Ferkans — Interactive Telecom Tutor

When Nature Does Not Commit to a Distribution

Classical statistical inference — the framework of Kay, of Cramér, of this book through Chapter 24 — presupposes that data arrive i.i.d. from a fixed (possibly unknown) distribution. In wireless systems that assumption is often wrong: channels drift, interference patterns change, users join and leave, and the adversary (if there is one) adapts. The online-learning framework is designed for exactly this mismatch.

Instead of minimizing expected loss under a fixed distribution, we minimize regret against the best fixed decision in hindsight, with no distributional assumption at all. Remarkably, tight regret bounds exist, and they are achieved by algorithms that look a lot like the stochastic approximation schemes of Robbins and Monro — except the analysis is adversarial.
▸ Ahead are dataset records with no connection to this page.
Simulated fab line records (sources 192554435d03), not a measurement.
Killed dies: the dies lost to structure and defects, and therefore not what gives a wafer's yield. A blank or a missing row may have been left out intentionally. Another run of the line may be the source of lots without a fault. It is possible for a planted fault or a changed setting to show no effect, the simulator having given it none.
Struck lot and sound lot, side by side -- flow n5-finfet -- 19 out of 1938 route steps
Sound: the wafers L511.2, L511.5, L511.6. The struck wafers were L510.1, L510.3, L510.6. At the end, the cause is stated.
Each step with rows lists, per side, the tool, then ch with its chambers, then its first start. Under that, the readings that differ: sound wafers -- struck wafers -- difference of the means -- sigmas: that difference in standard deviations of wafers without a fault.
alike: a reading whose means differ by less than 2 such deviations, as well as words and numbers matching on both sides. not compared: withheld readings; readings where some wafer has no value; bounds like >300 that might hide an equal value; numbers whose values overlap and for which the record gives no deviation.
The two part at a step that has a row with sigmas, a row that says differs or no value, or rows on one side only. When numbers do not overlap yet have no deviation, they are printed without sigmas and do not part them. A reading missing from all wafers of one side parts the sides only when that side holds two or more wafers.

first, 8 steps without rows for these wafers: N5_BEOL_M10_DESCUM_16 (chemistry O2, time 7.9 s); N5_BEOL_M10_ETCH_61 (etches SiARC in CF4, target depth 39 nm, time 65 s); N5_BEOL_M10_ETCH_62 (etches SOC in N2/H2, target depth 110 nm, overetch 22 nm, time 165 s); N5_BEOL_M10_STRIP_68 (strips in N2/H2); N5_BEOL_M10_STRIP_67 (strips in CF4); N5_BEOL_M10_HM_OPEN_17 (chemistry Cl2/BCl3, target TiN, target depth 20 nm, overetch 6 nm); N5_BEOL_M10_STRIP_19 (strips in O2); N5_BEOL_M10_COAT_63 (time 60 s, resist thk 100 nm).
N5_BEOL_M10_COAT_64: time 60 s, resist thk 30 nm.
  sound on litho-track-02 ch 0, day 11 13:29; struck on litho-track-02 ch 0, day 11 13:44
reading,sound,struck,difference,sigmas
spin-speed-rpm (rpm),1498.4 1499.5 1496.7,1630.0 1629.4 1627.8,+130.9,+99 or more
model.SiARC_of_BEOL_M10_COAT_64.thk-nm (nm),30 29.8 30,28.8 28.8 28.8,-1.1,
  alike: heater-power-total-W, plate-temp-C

The point is that online learning is not a different subject from estimation; it is estimation liberated from the i.i.d. assumption, at the price of comparing to a weaker benchmark.

Definition:
Cumulative Regret

In online learning, at round $t = 1, \ldots, T$ the learner picks action $\mathbf{w}_t \in \mathcal{W}$ , observes a convex loss $\ell_t : \mathcal{W} \to \mathbb{R}$ , and incurs loss $\ell_t(\mathbf{w}_t)$ . The cumulative regret of the learner relative to the best fixed action in hindsight is

$R_T \;=\; \sum_{t=1}^{T} \ell_t(\mathbf{w}_t) \;-\; \min_{\mathbf{w}^{\star} \in \mathcal{W}} \sum_{t=1}^{T} \ell_t(\mathbf{w}^{\star}).$

The learner is no-regret if $R_T / T \to 0$ as $T \to \infty$ .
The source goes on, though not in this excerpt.